At the Altar of Korean Fried Chicken
New York magazine|April 8-21, 2024
Coqodaq's owner calls it a cathedral. It feels more like a club.
MATTHEW SCHNEIER
At the Altar of Korean Fried Chicken

THERE COMES A TIME when a New Yorker must pledge allegiance to his or her preferred Korean fried-chicken outpost: Are you a Mad for Chicken man? Pelicana partisan? Or one of the many who still lament the gonebut-not-forgotten charms of Baden Baden?

Simon Kim, who Koreanized the New York steakhouse with Cote (or steakified the KBBQ, depending on your perspective), is hoping a quorum of the wealthy will warm to Coqodaq, his own entrant in the ongoing KFC wars. So far, they have. Since it opened in January, Coqodaq (the French and Korean words for “chicken,” soldered together) has been taunting aspirant diners with nothing more than midnight Resy slots and unfulfilled promises to Notify them. Coqodaq has the low lights, pulsing music, and door-stationed bouncer of a nightclub, and most days, a line for the walk-in seats along the bar and in its front-room lounge starts to form around 4:15 p.m.

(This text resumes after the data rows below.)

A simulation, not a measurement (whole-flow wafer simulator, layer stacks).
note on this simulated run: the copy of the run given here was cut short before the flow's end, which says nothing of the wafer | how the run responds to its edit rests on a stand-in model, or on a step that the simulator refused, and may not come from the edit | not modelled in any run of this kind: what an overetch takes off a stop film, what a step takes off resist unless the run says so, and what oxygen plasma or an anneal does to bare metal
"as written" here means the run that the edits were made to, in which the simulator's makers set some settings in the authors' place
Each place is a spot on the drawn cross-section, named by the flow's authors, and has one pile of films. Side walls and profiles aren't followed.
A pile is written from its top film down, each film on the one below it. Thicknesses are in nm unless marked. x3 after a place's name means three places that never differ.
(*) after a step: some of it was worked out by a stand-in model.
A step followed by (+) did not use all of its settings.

In Seoul, fried chicken is a cheapish, cheerful, local encounter. Coqodaq, in keeping with Kim’s fine-dining expertise, is designed to optimize the experience. You enter the restaurant—past a boarded-up front that will house 24 extra outdoor seats—directly into a hand-washing station, a nice touch for finger food, where you may select your own luxury soap. (The correct choice is Loewe’s tomato-leaf cleanser, which retails for $80.) Coqodaq is a “fried chicken cathedral,” Kim has said, even if David Rockwell’s interior, with its illuminated archways, suggests something closer to a fried-chicken tunnel of love.

This story is from the April 8-21, 2024 edition of New York magazine.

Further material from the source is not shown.